PowerBASIC Forums
  Cafe PowerBASIC
  Dicing With Probability (Page 7)

Post New Topic  Post A Reply
profile | register | preferences | faq | search

UBBFriend: Email This Page to Someone!
This topic is 10 pages long:   1  2  3  4  5  6  7  8  9  10 
next newest topic | next oldest topic
Author Topic:   Dicing With Probability
Charles Pegge
Member
posted February 03, 2007 01:27 PM     Click Here to See the Profile for Charles Pegge     Edit/Delete Message   Reply w/Quote
Emil,
I think I managed to avoid both the pitfalls you mentioned by taking
the frequencies, not the proportions, and omitting the Chi from the tails
where the expected frequency falls below 1. Maybe it ought to be 2.

------------------
www.pegge.net

IP: Logged

David Roberts
Member
posted February 03, 2007 05:09 PM     Click Here to See the Profile for David Roberts     Edit/Delete Message   Reply w/Quote
It never ceases to amaze me how we manage to not be able to see the wood for the trees.
quote:
Assuming that RND is uniformly distributed then there is an x% probability that it will produce results which only occur x% of the time.

That is true.
quote:
This leads to a remarkable rule of thumb.

That is false.

There is nothing remarkable about it at all.

What would have been remarkable would have been not the case as this would have cast doubt on RND being uniformly distributed.

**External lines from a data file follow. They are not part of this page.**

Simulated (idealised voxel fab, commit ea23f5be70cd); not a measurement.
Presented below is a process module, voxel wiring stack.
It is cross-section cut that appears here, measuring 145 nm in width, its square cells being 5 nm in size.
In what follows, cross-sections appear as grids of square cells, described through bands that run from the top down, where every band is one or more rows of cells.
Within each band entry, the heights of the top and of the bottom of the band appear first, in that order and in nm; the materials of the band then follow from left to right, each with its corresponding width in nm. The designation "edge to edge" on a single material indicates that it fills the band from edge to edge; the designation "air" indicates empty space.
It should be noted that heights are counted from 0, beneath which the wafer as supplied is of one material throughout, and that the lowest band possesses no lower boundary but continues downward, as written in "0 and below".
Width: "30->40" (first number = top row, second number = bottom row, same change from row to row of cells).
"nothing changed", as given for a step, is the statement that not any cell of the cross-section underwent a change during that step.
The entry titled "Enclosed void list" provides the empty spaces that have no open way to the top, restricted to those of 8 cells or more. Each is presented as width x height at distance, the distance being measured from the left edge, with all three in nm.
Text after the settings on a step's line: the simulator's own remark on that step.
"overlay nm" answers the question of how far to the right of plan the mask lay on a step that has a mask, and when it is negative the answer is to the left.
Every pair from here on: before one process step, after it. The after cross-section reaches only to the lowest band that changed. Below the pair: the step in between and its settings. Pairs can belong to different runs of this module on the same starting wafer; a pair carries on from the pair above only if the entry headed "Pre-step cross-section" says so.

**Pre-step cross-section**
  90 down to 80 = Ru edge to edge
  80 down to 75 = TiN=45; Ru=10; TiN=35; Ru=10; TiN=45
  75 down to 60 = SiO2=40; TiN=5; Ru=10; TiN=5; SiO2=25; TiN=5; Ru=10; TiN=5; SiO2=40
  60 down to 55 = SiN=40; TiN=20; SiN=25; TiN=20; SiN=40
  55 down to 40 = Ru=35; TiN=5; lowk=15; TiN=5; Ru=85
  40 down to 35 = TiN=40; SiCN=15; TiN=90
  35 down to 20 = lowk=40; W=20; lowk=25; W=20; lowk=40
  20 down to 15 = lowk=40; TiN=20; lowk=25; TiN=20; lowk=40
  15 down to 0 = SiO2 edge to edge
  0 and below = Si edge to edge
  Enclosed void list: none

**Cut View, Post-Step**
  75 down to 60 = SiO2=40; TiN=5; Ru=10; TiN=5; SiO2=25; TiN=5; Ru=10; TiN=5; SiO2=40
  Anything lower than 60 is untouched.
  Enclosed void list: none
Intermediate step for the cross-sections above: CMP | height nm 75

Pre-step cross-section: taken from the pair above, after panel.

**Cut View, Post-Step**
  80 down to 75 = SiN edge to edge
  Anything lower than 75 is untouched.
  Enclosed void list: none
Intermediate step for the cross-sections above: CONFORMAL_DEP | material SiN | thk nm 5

If an event is expected to occur only 1% of the time assuming some null hypothesis is true and that event occurs on the first and only test then we can rightly question the truth of the null hypothesis.

However, if we did the test 100 times then we should not be surprised to see one of the tests in the same vein as our single test.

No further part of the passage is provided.